How the Female Gaze Operates in Something Useful

  • Mutual Female Intimacy Without Voyeurism

    • The relationship between Leyla and Canan develops gradually through conversation, glances, and shared silence.

    • Extended takes of them on the train without cuts or angles that eroticize their bodies.

    • They observe each other as subjects, not objects.

  • Emotion as a Narrative Force

    • Emotions are not performed but simmer and build internally.

    • The pacing reflects the unfolding of emotional labor and ethical decisions through pauses, unspoken words, and inner struggle.

  • Poetic Voice = Female Subjectivity

    • Leyla’s poetry (spoken and written) provides insight into her inner life.

    • Female authorship becomes visible, literary, and reflective, offering a feminist articulation of voice.

  • Assisted Death as Female Ethical Agency

    • Canan’s involvement in euthanasia is not portrayed as inherently negative or tragic.

    • It’s depicted as a complex, deeply personal decision—a moral act driven by a young woman and not judged by patriarchal norms.

  • Visual Stillness Mirrors Inner World

    • Static camera, natural lighting, and real-time dialogue underscore the quiet significance of daily female existence.

    • The film's pace slows the viewer down, encouraging reflection rather than mere consumption.

  • Key Scene: Train conversation at night, dimly lit with shadows, emphasizing eyes, breathing, and emotional withdrawal over physical exposure.

Feminist Film Theories in Action

  • Laura Mulvey: The film subverts the active male/passive female dichotomy.

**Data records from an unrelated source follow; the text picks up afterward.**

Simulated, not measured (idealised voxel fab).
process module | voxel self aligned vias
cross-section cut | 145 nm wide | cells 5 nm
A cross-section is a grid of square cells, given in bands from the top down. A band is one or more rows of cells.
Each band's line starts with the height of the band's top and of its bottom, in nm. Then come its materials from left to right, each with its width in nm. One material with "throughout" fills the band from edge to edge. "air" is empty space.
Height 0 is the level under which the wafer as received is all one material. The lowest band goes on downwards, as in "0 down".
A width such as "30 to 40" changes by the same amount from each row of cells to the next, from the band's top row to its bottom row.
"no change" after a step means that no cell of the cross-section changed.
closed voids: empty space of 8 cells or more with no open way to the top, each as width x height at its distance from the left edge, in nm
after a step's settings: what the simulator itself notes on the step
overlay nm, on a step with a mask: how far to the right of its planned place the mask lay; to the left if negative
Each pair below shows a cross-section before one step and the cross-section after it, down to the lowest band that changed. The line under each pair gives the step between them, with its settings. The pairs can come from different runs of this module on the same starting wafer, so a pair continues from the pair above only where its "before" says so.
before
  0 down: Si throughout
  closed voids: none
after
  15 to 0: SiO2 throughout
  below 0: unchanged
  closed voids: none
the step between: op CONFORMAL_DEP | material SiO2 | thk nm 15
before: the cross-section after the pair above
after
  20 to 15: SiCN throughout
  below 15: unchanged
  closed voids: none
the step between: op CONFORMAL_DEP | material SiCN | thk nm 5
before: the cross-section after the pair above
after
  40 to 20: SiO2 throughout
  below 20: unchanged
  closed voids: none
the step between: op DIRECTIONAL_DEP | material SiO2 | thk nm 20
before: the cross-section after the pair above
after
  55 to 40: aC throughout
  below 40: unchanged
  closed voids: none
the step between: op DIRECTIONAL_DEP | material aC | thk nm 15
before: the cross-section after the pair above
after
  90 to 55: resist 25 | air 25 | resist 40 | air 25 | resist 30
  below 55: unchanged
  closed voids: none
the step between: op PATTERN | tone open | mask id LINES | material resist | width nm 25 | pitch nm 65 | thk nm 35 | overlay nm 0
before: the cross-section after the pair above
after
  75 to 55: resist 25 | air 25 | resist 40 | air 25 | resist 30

  • bell hooks: The gaze is returned, allowing women to see and listen to each other, dismantling power hierarchies in looking.

  • Teresa de Lauretis: Women in the film are not symbolic but serve as narrators of their own ambiguities and conflicts.

Conclusion

The female gaze in Something Useful is a cinematic ethic centered on seeing women as subjects with emotional power, moral depth, and quiet strength rather than visual surfaces. Esmer creates a space where women think, care, act, and observe without objectification.

Classifications of Chantal Akerman’s Cinema

  • About Chantal Akerman

    • Born in 1950 in Brussels, Belgium.

    • Jewish; her mother was a survivor of Auschwitz, which deeply influenced Akerman's work.

    • Lesbian, fiercely independent, and emotionally raw.

    • Committed suicide in 2015, shortly after completing No Home Movie about her mother's death.

    • Her films are personal, minimalist, and emotionally rigorous.

Classification 1: Women’s Cinema/Feminist Cinema

  • Example: Jeanne Dielman, 23 Quai du Commerce, 1080 Bruxelles (1975)

    • A 3.5-hour film depicting a single mother’s domestic routine: cooking, cleaning, and prostitution.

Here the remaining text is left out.